We use objects in the world to help us get things done e.g. Andy Clark’s example of a bartender under stress lining up different kinds of glasses as a visual reminder of their upcoming drink orders. Since it is arguable that getting things done is at the heart of cognition, using objects in the world is an important species of cognition.
Tag Archives: extended mind
In Adams & Aizawa’s (A&A) recent paper in Menary’s anthology The Extended Mind (2010), they put put forward a relatively straightforward (and by now, well-rehearsed) objection to the extended mind argument:
[The coupling-constitution fallacy] is the most common mistake that extended mind theorists make. The fallacious pattern is to draw attention to cases, real or imagined, in which some object or process is coupled in some fashion to some cognitive agent. From this, one slides to the conclusion that the object or process constitutes part of the agent’s cognitive apparatus or cognitive processing. If you are coupled to your pocket notebook in the sense of always having it readily available, use it a lot, trust it implicitly, and so forth, then Clark infers that the pocket notebook constitutes a part of your memory store. If you are coupled to a rock in the sense of always having it readily available, use it a lot, trust it implicitly, and so forth, Clark infers that the rock constitutes a part of your memory store. Yet coupling relations are distinct from constitutive relations, and the fact that object or process X is coupled to object or process Y does not entail that X is part of Y . The neurons leading into a neuromuscular junction are coupled to the muscles they innervate, but the neurons are not a part of the muscles they innervate. The release of neurotransmitters at the neuromuscular junction is coupled to the process of muscular contraction, but the process of releasing neurotransmitters at the neuromuscular junction is not part of the process of muscular contraction…

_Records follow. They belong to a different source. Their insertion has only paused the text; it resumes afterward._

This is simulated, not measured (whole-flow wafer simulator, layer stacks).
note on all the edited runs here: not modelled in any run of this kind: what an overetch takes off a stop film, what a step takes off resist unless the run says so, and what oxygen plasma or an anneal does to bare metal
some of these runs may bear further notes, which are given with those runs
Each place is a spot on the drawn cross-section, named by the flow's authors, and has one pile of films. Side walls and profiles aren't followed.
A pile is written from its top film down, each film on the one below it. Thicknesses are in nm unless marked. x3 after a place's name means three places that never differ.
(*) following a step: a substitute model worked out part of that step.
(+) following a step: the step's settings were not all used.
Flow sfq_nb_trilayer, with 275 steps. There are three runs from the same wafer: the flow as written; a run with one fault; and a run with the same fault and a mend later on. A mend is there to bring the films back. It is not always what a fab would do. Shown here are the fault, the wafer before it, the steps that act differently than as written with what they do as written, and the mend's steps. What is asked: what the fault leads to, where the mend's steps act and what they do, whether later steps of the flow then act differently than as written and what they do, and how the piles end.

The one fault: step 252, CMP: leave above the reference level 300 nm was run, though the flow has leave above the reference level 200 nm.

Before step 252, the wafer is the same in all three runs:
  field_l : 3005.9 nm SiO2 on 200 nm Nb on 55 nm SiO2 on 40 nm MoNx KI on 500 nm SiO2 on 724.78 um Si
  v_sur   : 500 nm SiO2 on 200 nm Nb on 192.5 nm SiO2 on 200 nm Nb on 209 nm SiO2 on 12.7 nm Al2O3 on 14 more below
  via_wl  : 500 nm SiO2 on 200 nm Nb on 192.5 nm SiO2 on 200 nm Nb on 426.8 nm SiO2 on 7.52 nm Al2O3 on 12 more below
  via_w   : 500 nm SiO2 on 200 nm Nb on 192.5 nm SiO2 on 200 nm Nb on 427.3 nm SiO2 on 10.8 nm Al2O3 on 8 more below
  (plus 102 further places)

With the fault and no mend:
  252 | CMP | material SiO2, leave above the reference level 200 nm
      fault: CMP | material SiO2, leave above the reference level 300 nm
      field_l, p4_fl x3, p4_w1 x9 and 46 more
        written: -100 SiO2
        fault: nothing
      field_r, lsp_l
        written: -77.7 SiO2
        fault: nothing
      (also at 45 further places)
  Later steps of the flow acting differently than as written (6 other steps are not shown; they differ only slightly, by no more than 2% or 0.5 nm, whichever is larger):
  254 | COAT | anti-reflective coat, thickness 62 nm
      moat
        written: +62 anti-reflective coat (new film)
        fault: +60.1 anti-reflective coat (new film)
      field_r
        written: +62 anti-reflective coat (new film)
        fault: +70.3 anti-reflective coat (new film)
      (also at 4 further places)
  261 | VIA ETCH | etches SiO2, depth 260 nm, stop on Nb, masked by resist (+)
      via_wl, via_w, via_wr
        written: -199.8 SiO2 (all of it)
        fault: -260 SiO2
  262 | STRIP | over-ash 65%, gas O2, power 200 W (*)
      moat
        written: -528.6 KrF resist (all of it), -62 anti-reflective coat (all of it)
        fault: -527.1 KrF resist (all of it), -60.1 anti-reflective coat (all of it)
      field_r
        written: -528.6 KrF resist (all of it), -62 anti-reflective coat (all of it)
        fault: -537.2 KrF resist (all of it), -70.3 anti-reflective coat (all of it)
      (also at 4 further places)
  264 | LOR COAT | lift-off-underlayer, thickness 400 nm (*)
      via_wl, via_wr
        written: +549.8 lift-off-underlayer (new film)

So, if the fact that an object or process X is coupled to a cognitive agent does not entail that X is a part of the cognitive agent’s cognitive apparatus, what does? The nature of X , of course. One needs a theory of what makes a process a cognitive process rather than a noncognitive process. One needs a theory of the “mark of the cognitive.” It won’t do simply to say that a cognitive process is one that is coupled to a cognitive agent, since this only pushes back the question. One still needs a theory of what makes something a cognitive agent. This is another weakness of extended mind theories. Yet, in all fairness to Clark and other extended mind theorists, it must be admitted that one of the shortcomings of contemporary cognitive psychology is that there is no well-established theory of just exactly what constitutes the cognitive.
A&A’s objection is clear enough, but does this spell disaster for Clark and friends? I don’t think so.
First, I think that the recent Extended Mind literature has, for some reason, forgotten about the debates about anti-representationalism in the 90s that focused, I think, on the “mark of the cognitive” in terms of Heideggerian Cognition (embodied doing) versus Classic Cognition (explicit symbol manipulation). In light of these debates, I think Clark has already given a modest sketch of the mark of the cognitive. However, it seems like Clark does not like to self-consciously engage in this particular exercise of concept construction since in most of his responses to A&A he seems skeptical of the very idea of coming up with a “mark of the cognitive”. This puzzles me, because I am of the opinion that Clark has ample philosophical resources at his disposal for coming up with a mark of the cognitive that would adequately deter A&A from making their above objections. I am thinking of one paper in particular: Clark and Toribio’s “Doing without representing?” Here is a nice passage that, I think, can be construed as laying out a sketch of the mark of the cognitive:
On our account, the notion of Representation is thus re-constructed not as a dichotomy but as a continuum. At the non-representational end of that continuum we find cases in which the required responses can be powered by a direct coupling of the system to some straightforwardly physically specifiable parameters available by sampling the ambient environment in some computationally inexpensive way (eg. a toy car with a ‘bump’ sensor). Moving along the continuum we start to find cases in which the system is forced to dilate and compress the input space : to treat as similar cases which (qua bare input patterns) are quite unalike and to treat as different cases which (qua bare input patterns) are pretty similar. At this point, the systems are trafficking in ‘modest representations’. In addition, where such dilation and compression is achieved by the creation of a systematically related body of intermediate representations (as in the connectionist learning of such representations at the hidden unit level (see eg., P.M.Churchland, 1989) we begin to witness the emergence of full-blooded representational ‘systems’, albeit ones which remain quite unlike the classical vision of such systems as loci of moveable symbols capable of literal combination into complex wholes. (It is this classical vision of moveable symbols prone to engage in text-like recombinative antics which corresponds most closely to the vision of explicit representation which is, we claim, the proper target of many of the ‘antirepresentationalist’ arguments). And at the far end of the continuum we find cases in which the system is able to invoke various kinds of intermediate representations even in the absence of ambient environmental stimuli (ie as a result of ‘top-down’ influences.). At this point, we find systems capable of reasoning about the spatiotemporally remote etc.
Here, Clark and Toribio are giving a layercake mental taxonomy that starts with simple sensorimotor cognition, ramps up with moderate representational cognition, and achieves maturity with full-fledged representations that allow for “mental time timetravel”. I am particularly interested in the first layer: the powering of responses. This seems to me compatible with my earlier thoughts about the mark of the cognitive, where I said “I think it is reasonable to first define cognition as a regulatory or coordinating process that serves to select effective neural pathways out of internal variability.”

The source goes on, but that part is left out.